CB: > Yes, the return to "smash the workers" predominating coincided
> with the fall of the Soviet Union.
That's one part of it. But the many capitalists were working toward
strengthening the "smash the workers" approach much earlier, as with
movement of capital from the Northeast US to the Southern US, etc. (Of
course, this example was a response to labor's weakness...)
Also, the USSR (during its main period, from the 1920s to Gorby)
didn't allow independent labor unions, either. In terms of class
relations, they were like the "enlightened capitalists" and their
1920s-era "welfare capitalism" in a lot of ways, combining "company
unions" (where the "company" was the state/party combine) and a
paternalistic welfare state.
> One wise aspect of the CP's support of the SU was that the US working
> class reaped many benefits from US capitalists concerned to keep US
> workers' eyes off of the SU.
One might see benefits from toeing the Soviet line, but what were the costs?
In the end, this kind of cheer-leading led to the collapse of the CP.
In fact there were at least three of these collapses, after the
Hitler-Stalin pact, after Khrushchev's "secret speech," and after the
USSR fell. This last collapse was (almost?) total.
I said:
> Again, the movement was really weak until the 1930s.
CB: > The movement probably had an ebb and flow from the late 1800's
> through the 1930's. A google search will turn up more specifics. I
> doubt that it was non-existent in the 1920's .
No-one said that the labor and socialist movements were "non-existent."
> This particular demand
> for shorter work day was , of course, intertwined with other issues.
> The successes in reduction of work week, industrial union organizing,
> etc. later were in part built on some efforts in the 1920's. There was
> a lot of Communist and Workers' Party building in the 1920's, despite
> the Palmer raids, Sacco Vanzetti, the Whitney case.
My interpretation (and that of most labor historians I've read) is
that these 1920s movements were most effective at creating the basis
for the revival of labor and leftist parties during the 1930s, while a
lot of the 1920s effort was (as usual) marred by sectarianism,
ultra-lefitsm, etc.
me:
> They [capitalists] all face a similar situation (the lust for profits). But
> they also face a wide variety of situations, so that the _way_ that
> they implement their lust for profits differs and is often at
> cross-purposes, i.e., conflicting with other capitalists' lusts.

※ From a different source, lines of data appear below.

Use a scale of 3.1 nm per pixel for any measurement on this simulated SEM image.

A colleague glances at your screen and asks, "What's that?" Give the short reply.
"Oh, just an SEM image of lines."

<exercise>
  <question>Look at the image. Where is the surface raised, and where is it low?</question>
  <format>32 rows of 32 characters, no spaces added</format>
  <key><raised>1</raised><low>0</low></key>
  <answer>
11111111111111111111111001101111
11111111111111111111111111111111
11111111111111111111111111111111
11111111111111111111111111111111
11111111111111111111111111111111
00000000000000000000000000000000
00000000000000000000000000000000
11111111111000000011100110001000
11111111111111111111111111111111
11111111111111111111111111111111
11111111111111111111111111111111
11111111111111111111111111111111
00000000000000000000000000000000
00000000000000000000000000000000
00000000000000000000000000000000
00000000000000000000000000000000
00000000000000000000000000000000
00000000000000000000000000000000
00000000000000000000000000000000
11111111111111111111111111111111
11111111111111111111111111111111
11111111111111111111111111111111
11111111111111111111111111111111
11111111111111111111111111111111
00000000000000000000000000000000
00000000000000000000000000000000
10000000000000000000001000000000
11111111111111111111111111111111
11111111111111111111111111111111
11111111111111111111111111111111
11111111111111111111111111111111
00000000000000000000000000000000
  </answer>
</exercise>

CB: > Overall, it's almost tautological, but a pretty good inference,
> that as long as the capitalists continue to rule, they are more
> unified on issues with which they as a class have conflicts with the
> ruled working class as a class, no ? Whatever the conflicts between
> the capitalists, they hold a sufficiently unified front on critical
> class issues.
I don't see this perspective as "almost tautological." My perspective
is more of a set of questions than a set of predetermined answers.
> On the other hand, Sandwichman seems to argue that shorter work days
> and increased consumption are not class antagonistic issues between
> the capitalists and the working class. That' kind of interesting.
There is some room for agreement (at least in the short- or
medium-run) for cooperation between classes. That's the basis for
social democracy's successes in Western Europe between 1945 and 1980
or so, after all. Capitalists need someone to act as the adult,
settling disputes and preventing excessively childish behavior (as is
really obvious in the current financial mess). The social democrats --
using the threat implicit and sometimes explicit in mass labor
organization -- could act as the adult and manage capitalism much more
efficiently than the capitalists themselves typically do (cf. Dubya).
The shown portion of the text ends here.